Thomas Tauber-Marshall has posted comments on this change. ( 
http://gerrit.cloudera.org:8080/13868 )

Change subject: IMPALA-8339: Add local executor blacklist to coordinators
......................................................................


Patch Set 2:

(31 comments)

http://gerrit.cloudera.org:8080/#/c/13868/1/be/src/runtime/coordinator-backend-state.h
File be/src/runtime/coordinator-backend-state.h:

http://gerrit.cloudera.org:8080/#/c/13868/1/be/src/runtime/coordinator-backend-state.h@284
PS1, Line 284: ExecQu
> ExecQueryFInstance()
Done


http://gerrit.cloudera.org:8080/#/c/13868/1/be/src/runtime/coordinator.cc
File be/src/runtime/coordinator.cc:

http://gerrit.cloudera.org:8080/#/c/13868/1/be/src/runtime/coordinator.cc@394
PS1, Line 394:       // The Exec() rpc failed, so blacklist the executor.
             :       LOG(INFO) << "Blacklisting "
             :                 << 
TNetworkAddressToString(backend_state->impalad_address()
> One interesting case is what if the coordinator cannot RPC to itself. I sup
Good point. Probably makes sense to have a special case for not blacklisting 
the local backend.


http://gerrit.cloudera.org:8080/#/c/13868/1/be/src/scheduling/cluster-membership-mgr.h
File be/src/scheduling/cluster-membership-mgr.h:

http://gerrit.cloudera.org:8080/#/c/13868/1/be/src/scheduling/cluster-membership-mgr.h@96
PS1, Line 96: Only
> typo
Done


http://gerrit.cloudera.org:8080/#/c/13868/1/be/src/scheduling/cluster-membership-mgr.h@168
PS1, Line 168:   void UpdateMembership(const 
StatestoreSubscriber::TopicDeltaMap& incoming_topic_deltas,
> nit: Adds, Updates.
Done


http://gerrit.cloudera.org:8080/#/c/13868/1/be/src/scheduling/cluster-membership-mgr.h@170
PS1, Line 170:
> Should this method accept an IP address instead?

Discussed on another comment.


http://gerrit.cloudera.org:8080/#/c/13868/1/be/src/scheduling/cluster-membership-mgr.h@206
PS1, Line 206: cutorGroups& executor_gr
> Is there any chance this mutex may be held at the same time as various othe
Done


http://gerrit.cloudera.org:8080/#/c/13868/1/be/src/scheduling/cluster-membership-mgr.h@206
PS1, Line 206:       const ExecutorGroups& executor_groups, const 
ExecutorBlacklist& executor_blacklist);
> Does this also need the mutable modifier like the other two locks ?

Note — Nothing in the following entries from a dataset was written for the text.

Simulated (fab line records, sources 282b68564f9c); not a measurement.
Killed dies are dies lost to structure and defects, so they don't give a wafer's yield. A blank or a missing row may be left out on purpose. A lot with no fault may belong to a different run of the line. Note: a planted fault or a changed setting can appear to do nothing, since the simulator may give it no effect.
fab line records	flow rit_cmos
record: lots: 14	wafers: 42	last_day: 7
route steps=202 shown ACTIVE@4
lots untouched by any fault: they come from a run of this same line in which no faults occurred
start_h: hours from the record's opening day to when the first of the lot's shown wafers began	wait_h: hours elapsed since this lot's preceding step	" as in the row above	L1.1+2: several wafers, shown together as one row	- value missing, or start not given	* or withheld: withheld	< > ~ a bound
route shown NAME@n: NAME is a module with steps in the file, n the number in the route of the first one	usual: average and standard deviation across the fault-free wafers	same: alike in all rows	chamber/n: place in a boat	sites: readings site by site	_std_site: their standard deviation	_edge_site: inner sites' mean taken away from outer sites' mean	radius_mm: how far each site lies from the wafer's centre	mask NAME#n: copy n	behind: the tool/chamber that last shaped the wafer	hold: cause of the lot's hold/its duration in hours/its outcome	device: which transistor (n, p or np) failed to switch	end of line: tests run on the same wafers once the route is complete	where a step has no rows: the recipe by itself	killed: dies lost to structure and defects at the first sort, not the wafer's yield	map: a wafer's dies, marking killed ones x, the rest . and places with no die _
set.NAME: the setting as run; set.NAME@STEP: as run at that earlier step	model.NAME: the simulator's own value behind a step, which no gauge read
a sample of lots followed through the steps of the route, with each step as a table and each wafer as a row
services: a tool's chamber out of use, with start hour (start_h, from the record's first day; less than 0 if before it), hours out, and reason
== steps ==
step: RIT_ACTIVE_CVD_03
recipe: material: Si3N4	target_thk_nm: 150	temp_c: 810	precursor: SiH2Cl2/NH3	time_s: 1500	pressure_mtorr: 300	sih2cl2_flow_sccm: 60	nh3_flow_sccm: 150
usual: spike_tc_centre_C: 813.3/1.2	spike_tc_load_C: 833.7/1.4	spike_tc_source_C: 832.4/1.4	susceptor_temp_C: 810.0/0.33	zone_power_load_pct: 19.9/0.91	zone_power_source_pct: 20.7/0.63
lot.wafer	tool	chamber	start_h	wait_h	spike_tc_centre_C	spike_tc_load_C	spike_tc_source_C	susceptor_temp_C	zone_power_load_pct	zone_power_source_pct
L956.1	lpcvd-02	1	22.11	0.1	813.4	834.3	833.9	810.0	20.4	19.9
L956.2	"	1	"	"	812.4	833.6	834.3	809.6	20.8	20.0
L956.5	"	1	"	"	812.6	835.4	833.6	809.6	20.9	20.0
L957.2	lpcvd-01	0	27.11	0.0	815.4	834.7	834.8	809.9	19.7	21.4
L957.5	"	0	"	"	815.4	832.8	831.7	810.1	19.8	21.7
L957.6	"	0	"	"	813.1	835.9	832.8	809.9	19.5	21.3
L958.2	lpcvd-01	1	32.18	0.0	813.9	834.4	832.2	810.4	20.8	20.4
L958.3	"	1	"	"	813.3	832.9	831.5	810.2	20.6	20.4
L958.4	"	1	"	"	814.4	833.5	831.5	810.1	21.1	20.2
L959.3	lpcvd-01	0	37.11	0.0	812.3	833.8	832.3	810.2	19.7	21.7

No, 'mutable' is used to allow a field to be modified in a function that's 
marked 'const'. update_membership_lock_ isn't taken in any const functions.


http://gerrit.cloudera.org:8080/#/c/13868/1/be/src/scheduling/cluster-membership-mgr.cc
File be/src/scheduling/cluster-membership-mgr.cc:

http://gerrit.cloudera.org:8080/#/c/13868/1/be/src/scheduling/cluster-membership-mgr.cc@119
PS1, Line 119:
             :   // Check if the local backend is up and needs updating.
> I suppose this relies on StateStore being alive and keeps sending periodic
That's a good point. This approach (maintaining the blacklist on the statestore 
update thread) is what we had put in the design doc, but since I've gone with a 
design that requires the lock 'update_membership_lock_' anyways, it might be 
nice to just put this in its own thread.

That would also make it easier to change the frequency that we check the 
blacklist for updates - we receive statestore updates every 100ms by default 
(most of which of course are no-ops) which might be more frequent than we 
really need to do this check (by default, the shortest time a node is 
blacklisted for is 12s anyways, probably not a big deal if we only do this 
update once per second or so)

It could remove having to reason about how to handle nodes that were 
deleted/updated/added in the same update as we decide to unblacklist them, 
which you had questions about below.


http://gerrit.cloudera.org:8080/#/c/13868/1/be/src/scheduling/cluster-membership-mgr.cc@168
PS1, Line 168:     if (recovering_
> How would this work if the deleted item is in the list unblacklisted ?
I think this and your other similar concerns below are addressed by taking 
Lars's suggestion of only constructing 'unblacklisted' after the statestore 
update has been fully processed, since we call 'Remove' on the blacklist here.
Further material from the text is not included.